2003-06-13 Thread Roland Glenn McIntosh
This is my solution / bug report / RFC cross-posted from [GENERAL] regarding insertion 
of hexadecimal characters from the command line.
---

Okay.  I have NO IDEA why this works.  If someone could enlighten me as to the math 
involved I'd appreciate it.  First, a little background:

The Euro symbol is unicode value 0x20AC.  UTF-8 encoding is a way of representing most 
unicode characters in two bytes, and most latin characters in one byte.

The only way I have found to insert a euro symbol into the database from the command 
line psql client is this:
INSERT INTO mytable VALUES('\342\202\254');

I don't know why this works.  In hex, those octal values are:
E2 82 AC

I don't know why my "20" byte turned into two bytes of E2 and 82.  Furthermore, I was 
under the impression that a UTF-8 encoding of the Euro sign only took two bytes.  
Corroborating this assumption, upon dumping that table with pg_dump and examining the 
resultant file in a hex editor, I see this in that character position: AC 20

Additionally, according to the psql online documentation and man page:
"Anything contained in single quotes is furthermore subject to C-like substitutions 
for \n (new line), \t (tab), \digits, \0digits, and \0xdigits (the character with the 
given decimal, octal, or hexadecimal code)."

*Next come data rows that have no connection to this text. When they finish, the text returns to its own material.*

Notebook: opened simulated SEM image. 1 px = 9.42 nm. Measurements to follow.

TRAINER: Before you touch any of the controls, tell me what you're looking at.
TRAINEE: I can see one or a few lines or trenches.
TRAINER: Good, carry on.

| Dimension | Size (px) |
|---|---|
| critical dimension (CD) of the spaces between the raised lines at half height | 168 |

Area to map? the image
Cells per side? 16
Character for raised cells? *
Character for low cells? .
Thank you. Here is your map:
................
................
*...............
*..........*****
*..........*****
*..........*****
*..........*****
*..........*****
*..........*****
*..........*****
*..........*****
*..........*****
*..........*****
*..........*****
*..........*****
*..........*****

Those digits *should* be interpreted as decimal digits, but they aren't.  The man page 
for psql is either incorrect, or the implementation is buggy.

I did try the '\0x20AC' method, and '\0x20\0xAC' without success.
It's worth noting that the field I'm inserting into is an SQL_ASCII field, and I'm 
reading my UTF-8 string out of it like this, via JDBC:
String value = new String( resultset.getBytes(1), "UTF-8");

Can anyone help me make sense of this mumbo jumbo?